Funding strategy for principals

Member for Myall Lakes Stephen Bromhead and Education Minister Rob Stokes.
Member for Myall Lakes Stephen Bromhead and Education Minister Rob Stokes.

A focus on principals as educational leaders rather than school administrators is the rationale behind a new school leadership strategy announced by Education Minister Rob Stokes.

The strategy includes a new leadership institute to train and identify future principals, and $50 million a year to enable principals to focus on core duties such as curriculum planning, student progress, teaching quality, and student wellbeing.

The strategy was produced in consultation with the NSW Primary Principals Association and the NSW Secondary Principals Council.

Secondary Principals Council president Chris Presland said: “We believe this is one of the most comprehensive multi-phased strategies put in place to support schools for some time.”

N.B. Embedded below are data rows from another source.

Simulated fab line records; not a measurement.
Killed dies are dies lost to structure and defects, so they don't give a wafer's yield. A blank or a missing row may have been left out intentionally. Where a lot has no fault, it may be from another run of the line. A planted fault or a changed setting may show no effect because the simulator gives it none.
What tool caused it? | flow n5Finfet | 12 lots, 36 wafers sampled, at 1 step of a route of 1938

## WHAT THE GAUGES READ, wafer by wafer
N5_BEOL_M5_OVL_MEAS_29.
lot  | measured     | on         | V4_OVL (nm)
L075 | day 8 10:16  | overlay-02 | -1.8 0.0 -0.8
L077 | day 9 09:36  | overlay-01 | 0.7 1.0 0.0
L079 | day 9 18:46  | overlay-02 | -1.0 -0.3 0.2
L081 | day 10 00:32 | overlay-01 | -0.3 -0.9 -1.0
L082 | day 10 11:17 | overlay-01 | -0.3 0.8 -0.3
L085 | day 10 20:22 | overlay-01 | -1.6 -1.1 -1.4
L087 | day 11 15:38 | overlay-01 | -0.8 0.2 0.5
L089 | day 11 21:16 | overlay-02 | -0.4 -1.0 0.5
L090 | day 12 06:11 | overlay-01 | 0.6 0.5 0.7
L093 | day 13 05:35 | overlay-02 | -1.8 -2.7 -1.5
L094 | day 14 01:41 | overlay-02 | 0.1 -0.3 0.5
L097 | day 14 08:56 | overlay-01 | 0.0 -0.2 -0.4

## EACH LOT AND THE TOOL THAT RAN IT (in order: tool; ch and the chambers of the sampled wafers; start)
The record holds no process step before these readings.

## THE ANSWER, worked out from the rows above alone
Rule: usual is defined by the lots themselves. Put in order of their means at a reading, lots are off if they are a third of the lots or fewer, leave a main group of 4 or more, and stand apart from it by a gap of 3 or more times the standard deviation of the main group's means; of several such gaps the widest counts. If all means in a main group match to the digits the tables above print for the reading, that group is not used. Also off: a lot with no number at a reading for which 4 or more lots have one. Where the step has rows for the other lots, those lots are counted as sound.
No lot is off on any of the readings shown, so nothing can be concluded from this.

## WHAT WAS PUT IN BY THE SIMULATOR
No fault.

Member for Myall Lakes Stephen Bromhead said principals should be free to use their expertise as educational leaders and focus on improving outcomes in classrooms.

“School leaders are critical to shaping the future of our children and young people,” he said.

“The research is clear that the most effective principals are strong instructional leaders – leaders who are constantly seeking to improve teaching quality and student results”.

Mr Stokes said the additional $50 million in school support funding will assist principals to employ extra support staff so they have more time for instructional leadership.

“Schools could, for example, employ a business manager or share one across a across a number of schools,” he said.

The strategy follows findings in an independent study that found school principals are spending too much time on management and administration tasks and not enough time on improving teaching and learning.

The study involving principals at 119 government schools found principals’ workload had increased in recent years with responsibilities in areas like planning, policy, finance, compliance, risk and work health and safety.

Examples of tasks undertaken by principals include fixing plumbing, organising cleaning, minor asset repairs, tree audits, and troubleshooting technology.

Key elements of the strategy include the following:

  • An additional $50 million a year in flexible school support funding to free up principals from administrative activities so they can focus on instructional leadership;
  •  A new leadership institute to develop and support school leaders and those preparing to take on leadership roles;
  •  Coaching and mentoring for new principals and support for existing principals who request this support;
  • 20 scholarships a year for principals to participate in internationally renowned leadership programs;
  • A new team of trained officers to remove the compliance burden off principals and undertake annual work, health and safety inspections.

The leadership institute’s programs will be developed with school leaders in partnership with experts and universities. The first flagship course will be a 12-month development program starting in 2018 for aspiring principals.